Land in view! Life ahead!

Maybe no. Soldiers are on duty to kill- get rid of the prisoners lest they escape.

The crew, mark you, had been ready to jump ship, expecting that prisoners aboard would have been easy fare for the wind and the waves and any sea creatures that found them.

But Paul said no. “Stay put,” was his order; and the centurion complied. Their remaining aboard ensured continuation of life.

Now they’ve tried to save their lives through efforts to run the ship aground, but this human designed machine does not comply. The forces of nature hold sway. They hit rock and the ship is literally mashed up.

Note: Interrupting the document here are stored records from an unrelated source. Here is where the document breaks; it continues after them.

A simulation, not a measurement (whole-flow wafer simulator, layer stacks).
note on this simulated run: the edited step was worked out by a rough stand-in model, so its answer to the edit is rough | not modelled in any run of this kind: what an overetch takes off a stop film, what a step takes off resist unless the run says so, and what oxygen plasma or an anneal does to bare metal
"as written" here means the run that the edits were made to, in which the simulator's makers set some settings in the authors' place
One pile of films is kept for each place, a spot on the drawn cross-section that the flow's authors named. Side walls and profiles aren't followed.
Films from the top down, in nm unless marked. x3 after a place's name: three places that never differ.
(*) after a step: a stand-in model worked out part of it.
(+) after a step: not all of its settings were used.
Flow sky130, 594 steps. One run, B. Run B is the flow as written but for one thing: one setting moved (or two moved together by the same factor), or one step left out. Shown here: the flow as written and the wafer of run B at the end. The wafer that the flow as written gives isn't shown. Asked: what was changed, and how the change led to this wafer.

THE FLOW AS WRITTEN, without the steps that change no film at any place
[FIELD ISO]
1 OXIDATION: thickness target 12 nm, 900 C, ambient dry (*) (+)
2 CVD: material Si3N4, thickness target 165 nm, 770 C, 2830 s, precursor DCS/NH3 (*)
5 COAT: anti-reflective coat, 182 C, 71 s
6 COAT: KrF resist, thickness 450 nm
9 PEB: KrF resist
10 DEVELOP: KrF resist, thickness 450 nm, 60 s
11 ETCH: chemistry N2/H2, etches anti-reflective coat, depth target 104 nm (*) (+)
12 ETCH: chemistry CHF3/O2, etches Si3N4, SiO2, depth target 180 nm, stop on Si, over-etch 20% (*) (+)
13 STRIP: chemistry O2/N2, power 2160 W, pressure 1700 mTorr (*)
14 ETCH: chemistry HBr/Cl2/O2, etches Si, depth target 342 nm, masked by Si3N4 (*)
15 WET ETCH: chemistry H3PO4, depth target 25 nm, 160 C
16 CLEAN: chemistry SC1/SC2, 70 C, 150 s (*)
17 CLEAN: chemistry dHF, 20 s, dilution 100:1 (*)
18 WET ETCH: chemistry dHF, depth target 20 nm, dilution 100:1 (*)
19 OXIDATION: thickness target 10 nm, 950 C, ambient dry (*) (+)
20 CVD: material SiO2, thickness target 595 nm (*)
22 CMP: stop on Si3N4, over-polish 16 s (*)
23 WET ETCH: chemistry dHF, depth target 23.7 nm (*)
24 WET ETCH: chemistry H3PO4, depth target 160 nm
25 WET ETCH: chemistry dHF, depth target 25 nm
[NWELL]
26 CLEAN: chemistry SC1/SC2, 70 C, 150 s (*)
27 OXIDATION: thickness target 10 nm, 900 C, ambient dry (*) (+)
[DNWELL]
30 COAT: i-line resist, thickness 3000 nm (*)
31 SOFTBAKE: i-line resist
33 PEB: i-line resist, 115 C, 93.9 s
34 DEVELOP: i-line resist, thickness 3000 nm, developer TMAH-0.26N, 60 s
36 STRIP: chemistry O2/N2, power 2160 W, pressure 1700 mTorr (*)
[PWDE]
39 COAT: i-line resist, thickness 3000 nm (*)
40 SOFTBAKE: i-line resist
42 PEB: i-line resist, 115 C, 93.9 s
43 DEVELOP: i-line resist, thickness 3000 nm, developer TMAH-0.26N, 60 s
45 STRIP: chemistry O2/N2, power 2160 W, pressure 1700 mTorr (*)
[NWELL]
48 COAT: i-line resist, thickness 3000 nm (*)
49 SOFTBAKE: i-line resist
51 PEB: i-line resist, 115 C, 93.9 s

This time the centurion tells the prisoners “Go”, and it’s all because of Paul. He wants to save this life; and many other lives are linked to, actually dependent on it. For the sake of this one prisoner, many are set free.

The broken ship becomes part of the salvation plan as its pieces become the surfboards for the non-swimmers among them. Broken pieces are often the stuff that God works with to restore wholeness. All are saved, just as Paul had told them.

How many times to we see the land ahead and anticipate that our schemes will get us to it? or have we felt that because we are so near, we’re truly almost there? And so, we forget to pray the last mile of the way.

How many times might we have considered that only by grace can we make it. We might be ever so near and still far from reaching the goal. Endurance to the end is part of God’s plan, and easier to realise that’s plan with the Master Planner around. Or have we considered that getting there might mean embracing new associates along the way? The security of soldiers and prisoners’ lives was really a package deal from God, as usual surprisingly different to what they had anticipated.

  1. Lead, kindly Light, amid encircling gloom,
    Lead thou me on! Lord,

         Keep thou my feet; I do not ask to see
The distant scene; one step enough for me.


  1. I was not ever thus, nor prayed that thou
    Should’st lead me on;
    I loved to choose and see my path; but now
    Lead thou me on.
    I loved the garish day, and, spite of fears,
    Pride ruled my will: remember not past years.


  1. So long thy power hath blessed me, sure it still
    Will lead me on,
    O’er moor and fen, o’er crag and torrent, till
    The night is gone;
    And with the morn those angel faces smile,
    Which I have loved long since, and lost awhile.